From: Laurent Vivier <laurent@vivier.eu>
To: Peter Maydell <peter.maydell@linaro.org>
Cc: Riku Voipio <riku.voipio@iki.fi>,
QEMU Developers <qemu-devel@nongnu.org>
Subject: Re: [Qemu-devel] [PATCH] linux-user: manage SOCK_PACKET socket type.
Date: Tue, 27 Oct 2015 11:47:38 +0100 [thread overview]
Message-ID: <562F564A.5040902@vivier.eu> (raw)
In-Reply-To: <562EEAD4.7070706@vivier.eu>
Le 27/10/2015 04:09, Laurent Vivier a écrit :
>
>
> Le 26/10/2015 15:40, Peter Maydell a écrit :
>> On 6 October 2015 at 18:11, Laurent Vivier <laurent@vivier.eu> wrote:
>>> This is obsolete, but if we want to use dhcp with some distros (like debian
>>> ppc 8.2 jessie), we need it.
>>>
>>> At the bind level, we are not able to know the socket type so we try to
>>> guess it by analyzing the name. We manage only the case "ethX",
>>> "ethX" in spk_device is similar to set htons(0x6574) in sll_protocol in the
>>> normal case, and as this protocol does not exist, it's ok.
>>>
>>> SOCK_PACKET uses network endian to encode protocol in socket()
>>>
>>> in PACKET(7) :
>>> protocol is the IEEE 802.3 protocol
>>> number in network order. See the <linux/if_ether.h> include file for a
>>> list of allowed protocols. When protocol is set to htons(ETH_P_ALL)
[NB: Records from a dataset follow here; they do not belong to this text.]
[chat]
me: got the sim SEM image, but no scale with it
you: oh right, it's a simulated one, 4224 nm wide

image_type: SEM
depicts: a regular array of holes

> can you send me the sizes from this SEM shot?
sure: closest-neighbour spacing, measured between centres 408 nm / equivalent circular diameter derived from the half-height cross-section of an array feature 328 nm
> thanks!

>>> then all protocols are received. All incoming packets of that protocol
>>> type will be passed to the packet socket before they are passed to the
>>> protocols implemented in the kernel.
>>>
>>> Signed-off-by: Laurent Vivier <laurent@vivier.eu>
>>> ---
>>> This patch is a remix of an old patch sent in 2012:
>>> https://patchwork.ozlabs.org/patch/208892/
>>>
>>> linux-user/syscall.c | 33 +++++++++++++++++++++++++++------
>>> 1 file changed, 27 insertions(+), 6 deletions(-)
>>>
>>> diff --git a/linux-user/syscall.c b/linux-user/syscall.c
>>> index 64be431..71cc1e2 100644
>>> --- a/linux-user/syscall.c
>>> +++ b/linux-user/syscall.c
>>> @@ -111,6 +111,7 @@ int __clone2(int (*fn)(void *), void *child_stack_base,
>>> #include <linux/route.h>
>>> #include <linux/filter.h>
>>> #include <linux/blkpg.h>
>>> +#include <linux/if_packet.h>
>>> #include "linux_loop.h"
>>> #include "uname.h"
>>>
>>> @@ -1198,11 +1199,20 @@ static inline abi_long target_to_host_sockaddr(struct sockaddr *addr,
>>> memcpy(addr, target_saddr, len);
>>> addr->sa_family = sa_family;
>>> if (sa_family == AF_PACKET) {
>>> - struct target_sockaddr_ll *lladdr;
>>> + /* Manage an obsolete case :
>>> + * if socket type is SOCK_PACKET, bind by name otherwise by index
>>> + * but we are not able to know socket type, so check if the name
>>> + * is usable...
>>> + * see linux/net/packet/af_packet.c: packet_bind_spkt()
>>> + */
>>> + if (strncmp((char *)((struct sockaddr_pkt *)addr)->spkt_device,
>>> + "eth", 3) != 0) {
>>> + struct target_sockaddr_ll *lladdr;
>>
>> This confuses me. The packet(7) manpage suggests there are two flavours
>> of packet socket:
>> (1) legacy AF_INET + SOCK_PACKET
>> (2) new style AF_PACKET + SOCK_RAW / SOCK_DGRAM
>>
>> but this comment suggests it's trying to handle AF_PACKET + SOCK_PACKET ?
>
> In fact, I've started not from the man page, but from a non working dhcp
> client, originally with a m68k target and etch-m68k distro, and I've met
> again this problem on a ppc target and jessie distro.
>
>>
>> If AF_PACKET was introduced as the new way of doing things, it's not
>> clear why it would be the family type used in the legacy approach's
>> sockaddr_pkt (though there seems to be code around that does this).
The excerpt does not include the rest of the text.